Maori urged to harness global networks
Tuesday, 1 July 2014 10:00 a.m.
Leading technology will be a critical enabler for Maori development and marae should be looking to take the lead, delegates at a conference in Rotorua have been told.
Maori should not wait for government decisions and policies, Chris Insley, who helps Maori develop sustainable economic development strategies, told delegates at yesterday’s (Monday 30 June) Te Ahurangi hui, a biennial conference for Maori organised by the Bay of Plenty Regional Council.
Mr Insley urged delegates to take action “at home”, to engage with their marae communities and rangatahi and look to link with global experts to help them achieve their goals and progress initiatives.
Maori should adopt the notion of kaitiakitanga, increasing capacity at home in order to realise the potential that existed, Mr Insley said.
In a changing world Maori needed to think differently about how they did that while responding to global influences but never forgetting their culture, he said.
Economists estimated the Maori economy was worth about $37 billion with most interests in primary sectors like farming, forestry and fishing. The Maori economy was growing by an estimated 15% every year, compared to 3 to 4% annual growth in the non-Maori economy and at that rate, the two would be the same size in 15 to 20 years.
The estimates were not as big as they should be, Mr Insley told delegates.
Maori farms, for example, were not as productive as non-Maori and there was a relationship between getting the best technology available and using it to lift productivity. There were problems getting equitable access to science and innovation funding but there were ways to make progress, through global networking, he said.
He gave examples of a marae-based renewable energy project in the Eastern Bay of Plenty which was, despite a lack of funding, progressing by linking with interested universities and national and overseas experts who were inspired by the kaupapa. Also in the Eastern Bay, Maori were partnering with experts to increase capacity using geothermal energy and the best greenhouse technology in the world, Mr Insley said. In both cases, local Maori were retaining the decision-making.
Rather than waiting for the government or its agencies to make decisions, Maori should take the lead at local level, he said. “Leadership needs to start at home.”
In the keynote opening address, Patrick McGarvey, a board member of Tuhoe’s post-settlement governance entity Te Uru Taumata, spoke about “rangatiratanga from a Tuhoe lens”.

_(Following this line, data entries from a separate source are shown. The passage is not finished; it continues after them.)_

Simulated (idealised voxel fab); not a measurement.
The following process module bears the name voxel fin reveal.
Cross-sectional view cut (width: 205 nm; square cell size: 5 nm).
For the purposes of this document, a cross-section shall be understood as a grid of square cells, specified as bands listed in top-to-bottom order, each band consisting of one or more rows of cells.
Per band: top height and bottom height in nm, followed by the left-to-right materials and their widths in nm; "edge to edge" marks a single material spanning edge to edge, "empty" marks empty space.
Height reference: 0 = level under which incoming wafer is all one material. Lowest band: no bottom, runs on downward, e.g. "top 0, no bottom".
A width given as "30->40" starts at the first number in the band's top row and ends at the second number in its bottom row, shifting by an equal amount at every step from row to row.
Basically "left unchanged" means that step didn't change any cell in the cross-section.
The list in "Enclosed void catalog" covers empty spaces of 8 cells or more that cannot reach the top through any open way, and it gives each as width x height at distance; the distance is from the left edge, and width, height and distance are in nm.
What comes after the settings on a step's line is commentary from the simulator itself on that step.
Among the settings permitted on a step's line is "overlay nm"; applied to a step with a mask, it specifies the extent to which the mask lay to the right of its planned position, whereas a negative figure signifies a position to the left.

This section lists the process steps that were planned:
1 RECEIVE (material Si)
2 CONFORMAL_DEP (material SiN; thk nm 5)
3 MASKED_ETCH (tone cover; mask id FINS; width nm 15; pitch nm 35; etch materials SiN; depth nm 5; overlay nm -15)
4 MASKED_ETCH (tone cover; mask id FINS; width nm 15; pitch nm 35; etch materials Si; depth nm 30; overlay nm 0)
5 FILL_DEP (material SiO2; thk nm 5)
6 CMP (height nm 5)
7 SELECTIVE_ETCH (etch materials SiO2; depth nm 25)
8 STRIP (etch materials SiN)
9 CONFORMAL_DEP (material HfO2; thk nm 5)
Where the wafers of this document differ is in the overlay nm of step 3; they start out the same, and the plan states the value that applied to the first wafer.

For Tuhoe, he said, rangatiratanga was about the tribe’s way of life, the language, customs, culture and history. It was “not about having a bigger bank balance” but about having the capability and capacity to solve their own problems in their own way and having the means to do that.
Strong rangatiratanga required strong structures, both within whanau, iwi and hapu and within governance, he said.
Other keynote speakers were Tauranga’s Jack Thatcher, who spoke about Maori ocean voyaging, and Moana Maniapoto, who shared her business experiences.
The more than 100 delegates who attended the one-day conference, held at Tangatarua Marae at Waiariki Institute of Technology, also attended workshop sessions.
Rotorua District Councillor Tania Tapsell led a workshop about rangatahi leadership; Te Arawa Lakes chief executive Roku Mihinui and general manager, strategy and influence for Te Rununga o Ngai Tahu Donna Flavell updated delegates about the work of the national Freshwater Iwi Advisory Group; and general manager Te Pumautanga o Te Arawa Trust, Taria Tahana, spoke about the Bay of Connections’ recently launched Bay of Plenty Maori Economic Development Strategy, aimed at supporting and growing the region’s Maori economy.
The conference, the theme of which was “rangatiratanga in practice”, was initiated by regional councillors. The council’s Maori Policy Committee regularly meets at marae around the region and identified a need for the hui, the first of which was held in 2012.
In opening the conference, Bay of Plenty Regional Council Chair Doug Leeder said the hui was a koha back to Maori. The aim was to enable Maori in the region to network and share advice, experiences and information to help build the capacity of Maori to be involved in regional decision-making, Mr Leeder said.